H&P came out years after Convex was already practicing the ideas described by this patent. Probably Cray, ETA, etc, as well, but I didn't work at any of those.


Yup it's pretty much obvious.

It's an extension of the usual superscalar architechtures, however this time you can look at the individual operands of a vector instruction, and not just the whole element.

The good part: You can do this without breaking the patent if you don't have 'vector control instruction'. So basically you can do it automatically on the CPU side.


Careful with the title -- this patent is much more specific than the name of the patent implies. There's a human-readable version of the claims in the "Description" section of the patent (past the initial, incomprehensible-unless-you're-a-patent-lawyer "Claims" section).

It looks as though it's a patent on a particular model for implementing a highly parallel CPU, with a focus on making vectorized loops work better. Interesting stuff.


> (past the initial, incomprehensible-unless-you're-a-patent-lawyer "Claims" section)

On the contrary, the claims are meant to be understandable to any reasonably technical person (anyone "highly skilled in the art"). On the other hand, your average non-technical lawyer would be completely unable to read them.

This doesn't mean it won't take time to fully digest a patent's claims, as they tend to be written with a very high degree of precision.


they tend to be written with a very high degree of obsfurcation since you are trying to both claim absolutely everything and yet be specific when it comes to the court case.

Fortunately patent cases now tend to get decided out of court based on who has the biggest portfolio, or when they do go to court it's a jury in East Texas deciding which lawyer they dislike least. this has taken a lot of the work out of trying to write elegant claims!


The obfuscation comes as a result of the patent examiners whittling down the overly broad claims made by the authors. This is a process that goes on for numerous rounds, back and forth. Personally I see the result as "precision" -- an agreement between the authors and the patent office about what has truly been invented -- rather than any kind of purposeful obfuscation. (I make no claims that this is a good process, that the patent examiners are as competent as they ought to be, or that authors in general are not trying to scam the system).


Also part of it is from the form - a series of separable claims. That way if a judge finds prior art and strikes down part of the patent, they are leaving as much leeway as possible to leave as much of the patent as possible standing.


This is related to what Apple apparently calls "macroscalar architecture." Here's an excellent writeup and collection of links on what is involved: http://www.cs.washington.edu/homes/asampson/blog/macroscalar...

(Someone previously posted that URL to HN as http://news.ycombinator.com/item?id=3887700 and it received little response. Maybe the title wasn't sexy enough.)

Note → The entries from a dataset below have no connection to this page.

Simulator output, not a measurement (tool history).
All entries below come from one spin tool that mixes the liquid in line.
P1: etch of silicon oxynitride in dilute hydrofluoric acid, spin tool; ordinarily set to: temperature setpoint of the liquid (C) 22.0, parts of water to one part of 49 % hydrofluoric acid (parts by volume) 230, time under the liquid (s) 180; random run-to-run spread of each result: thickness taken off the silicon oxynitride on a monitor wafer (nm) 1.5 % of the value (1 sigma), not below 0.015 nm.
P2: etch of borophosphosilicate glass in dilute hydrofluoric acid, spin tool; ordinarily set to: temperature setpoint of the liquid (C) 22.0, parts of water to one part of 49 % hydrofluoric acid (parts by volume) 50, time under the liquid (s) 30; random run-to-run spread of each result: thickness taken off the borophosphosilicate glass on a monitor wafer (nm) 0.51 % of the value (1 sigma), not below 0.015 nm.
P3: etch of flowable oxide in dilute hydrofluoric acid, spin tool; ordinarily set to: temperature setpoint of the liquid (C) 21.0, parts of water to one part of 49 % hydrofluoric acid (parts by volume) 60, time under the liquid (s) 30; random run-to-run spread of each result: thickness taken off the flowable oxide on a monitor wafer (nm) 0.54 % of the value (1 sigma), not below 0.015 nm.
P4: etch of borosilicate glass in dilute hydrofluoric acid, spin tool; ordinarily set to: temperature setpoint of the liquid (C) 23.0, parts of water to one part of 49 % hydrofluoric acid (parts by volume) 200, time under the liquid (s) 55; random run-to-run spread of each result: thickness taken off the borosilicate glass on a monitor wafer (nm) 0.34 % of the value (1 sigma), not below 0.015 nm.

Here we go again. Another HN submission about a patent, pretending that the title of the patent means anything at all about what it covers. Gotta read the claims, people.


I don't think the title is accurate, this seems to apply to parallelizing a particular type of loop, not "executing program code" in general.

But I don't understand the area enough -- what are vectorized loops, and what is Apple doing here? Can someone explain this patent in an easy way?


[deleted]


What are you talking about ? They didn't patent any of those things.


Seems like you have a vector of functions and a set of control functions. Each control function resolves dependencies, in such a way that the vector of functions can execute parallely while maintaining a "correct" order of execution.

It's definitely clever, but I can't believe they were granted a patent for this. It would be like patenting the map reduce framework. :|


People really need to calm down about whether or not the patent was granted. The fact is that the patent office is basically rubber stamping most patents and relying on patent invalidation processes within the legal system to resolve issues.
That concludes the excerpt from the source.